Library Instruction

About Library Instruction

Our instruction program focuses on teaching lifelong skills of locating, accessing, and evaluating information to students, in support of UFV's institutional learning outcomes (see in particular ILO #1, Demonstrate information competency).

Librarians partner with faculty to provide direct student instruction in the classroom, with the goal of developing customized learning experiences that meet the learning outcomes of an assignment or project.

We also provide indirect instruction and research support to students through online tools such as research guides and tutorials. This includes the development of research guides customized for your course.
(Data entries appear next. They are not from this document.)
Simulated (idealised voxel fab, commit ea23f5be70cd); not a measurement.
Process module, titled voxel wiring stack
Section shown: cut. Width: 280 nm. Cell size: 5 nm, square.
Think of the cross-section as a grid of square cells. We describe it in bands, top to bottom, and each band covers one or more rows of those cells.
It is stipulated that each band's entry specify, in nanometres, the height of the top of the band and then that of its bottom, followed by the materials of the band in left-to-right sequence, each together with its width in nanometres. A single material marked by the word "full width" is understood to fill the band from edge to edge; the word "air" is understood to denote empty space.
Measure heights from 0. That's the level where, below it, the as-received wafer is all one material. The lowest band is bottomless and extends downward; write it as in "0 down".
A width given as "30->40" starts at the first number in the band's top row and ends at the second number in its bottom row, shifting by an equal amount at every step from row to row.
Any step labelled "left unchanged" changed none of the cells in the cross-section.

We also work directly with faculty to design assignments and learning activities that support the development of students' information competency through the entire program.

What Do We Teach?

Librarians design classroom instruction around a specific assignment or set of learning outcomes, focusing on topics and learning activities that suit the specific context and learners. These topics might include one or more of:

  • interpreting research assignments;
  • brainstorming and narrowing or broadening research topics;
  • constructing a research question;
  • identifying potential keywords and search terms (including discipline-specific terms);
  • identifying characteristics and scope of different search tools (library catalogue, Find It, specialized databases, web search engines);
  • searching library databases effectively (using limiters, collecting potential articles);
  • examining how the literature of a discipline is constructed;
  • distinguishing between scholarly and non-scholarly sources;
  • comparing and distinguishing between types of scholarly sources (e.g., peer-reviewed, empirical, review, systematic review, meta-analysis);
  • identifying grey literature;
  • finding different types of sources on a topic (scholarly and non-scholarly);
  • locating items (print and full-text);
  • reading, interpreting, and mining citations in a source;
  • evaluating sources for authority, relevance, currency, and objectivity; and
  • citing sources using common styles (APA, MLA, Chicago).
About Information Competency

ILO #1 (Apply knowlege and competencies proficiently) states that learners:

  • develop information literacy, skills and compentencies within and across disciplines and knowledge systems;
  • access, organize and examine written, oral, visual and numerical information;
  • use and share knowledge responsibly and ethically, abiding by legal restrictions and cultural protocols for published, confidential, and/or proprietary information;
  • demonstrate technical proficiency; and
  • effectively apply knowledge in a variety of situations.

Other ILOs, such as #2 (Examine critically and holistically), #3 (Communicate effectively), #5 (Engage with Indigenous knowledge systems) and #7 (Advocate for equity, diversity and inclusion) also intersect with the development of information literacy.

These are all reflected within the Framework for Information Literacy for Higher Education (ACRL, 2016), which identifies an ecosystem of information competency that can be expressed through 6 key concepts, or frames:

  • Authority Is Constructed and Contextual
  • Information Creation is a Process
  • Information Has Value
  • Research is Inquiry
  • Scholarship is Conversation
  • Searching is Strategic Exploration

Together, these frames identify the knowledge practices and dispositions, or attitudes, that are embodied by information competent individuals.